Tasked in past and present endeavors with Biodynamic winegrowing, the young winemaker came to the practice after an early career in science. While VML wines are not labeled as such, many are sourced from vineyards that practice organic and biodynamic-style viticulture. When the artist who created VML's new labels learned this, he said, "'Ah, so you're a witch!'" laughs Lambrix. The latest releases sport a rather wild design that's a mashup of an Albrecht Durer engraving and a sort of 19th-century steampunk seed packet.

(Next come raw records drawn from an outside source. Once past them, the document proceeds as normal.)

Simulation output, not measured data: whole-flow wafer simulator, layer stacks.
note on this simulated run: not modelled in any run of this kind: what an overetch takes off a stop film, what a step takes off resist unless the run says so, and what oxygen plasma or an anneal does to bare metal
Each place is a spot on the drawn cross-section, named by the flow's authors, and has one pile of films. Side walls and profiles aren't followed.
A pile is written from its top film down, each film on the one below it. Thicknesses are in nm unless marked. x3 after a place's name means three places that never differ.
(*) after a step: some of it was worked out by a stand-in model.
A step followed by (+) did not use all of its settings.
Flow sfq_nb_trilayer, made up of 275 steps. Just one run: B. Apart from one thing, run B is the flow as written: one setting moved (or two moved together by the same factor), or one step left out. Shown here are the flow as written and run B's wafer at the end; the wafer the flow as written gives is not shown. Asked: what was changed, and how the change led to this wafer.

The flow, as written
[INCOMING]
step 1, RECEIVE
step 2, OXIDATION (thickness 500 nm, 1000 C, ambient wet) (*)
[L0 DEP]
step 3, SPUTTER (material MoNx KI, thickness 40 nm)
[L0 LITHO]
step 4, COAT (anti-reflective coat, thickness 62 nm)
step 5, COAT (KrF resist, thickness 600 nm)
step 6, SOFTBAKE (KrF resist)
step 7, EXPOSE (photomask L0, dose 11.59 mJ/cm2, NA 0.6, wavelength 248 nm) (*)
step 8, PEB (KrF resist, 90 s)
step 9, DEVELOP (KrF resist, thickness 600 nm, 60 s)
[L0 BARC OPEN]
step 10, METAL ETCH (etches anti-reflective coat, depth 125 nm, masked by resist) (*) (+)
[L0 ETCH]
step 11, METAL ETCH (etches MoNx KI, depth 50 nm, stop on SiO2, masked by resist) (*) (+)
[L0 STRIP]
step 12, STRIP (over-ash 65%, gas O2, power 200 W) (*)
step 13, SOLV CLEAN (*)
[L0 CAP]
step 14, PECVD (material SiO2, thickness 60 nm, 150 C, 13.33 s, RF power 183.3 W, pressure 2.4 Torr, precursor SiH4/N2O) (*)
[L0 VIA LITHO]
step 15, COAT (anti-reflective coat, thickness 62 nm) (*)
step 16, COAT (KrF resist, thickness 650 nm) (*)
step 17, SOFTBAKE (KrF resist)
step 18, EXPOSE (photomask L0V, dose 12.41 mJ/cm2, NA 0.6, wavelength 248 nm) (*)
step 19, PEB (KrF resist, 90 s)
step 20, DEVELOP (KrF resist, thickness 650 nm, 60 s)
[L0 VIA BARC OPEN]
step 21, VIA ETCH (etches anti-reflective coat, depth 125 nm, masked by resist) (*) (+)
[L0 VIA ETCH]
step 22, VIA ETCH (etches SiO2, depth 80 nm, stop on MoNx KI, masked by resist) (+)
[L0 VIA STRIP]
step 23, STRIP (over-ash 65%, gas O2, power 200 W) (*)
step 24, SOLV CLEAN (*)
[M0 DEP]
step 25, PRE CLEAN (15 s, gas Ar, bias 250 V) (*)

Competitively priced for the region, the 2010 Russian River Valley VML Chardonnay ($25), made from old Wente clone grapes, has the faintest aroma of toasty oak over butterscotch and Meyer lemon, with a soft, sweet sensation of caramel that lolls around the palate for days, courtesy of a nice balance of acidity. Lambrix enjoined me from reviewing the just-bottled 2010 VML Pinot Noir ($30)—"It's just a baby"—but it's floral, bright and promising. From the western frontier of the appellation, the 2009 Ivywood Vineyard ($45) has foresty, redwood aromas and lush, meaty black cherry and plum-skin fruit; the 2009 Boudreaux Vineyard ($45) is more aromatic of cool cherry and raspberry, with a firm, dark fruit finish that sticks to the palate.
Such wines can be enjoyed daily—and, for now, without crowds—at the tasting room and during a continuing tradition of concert weekends.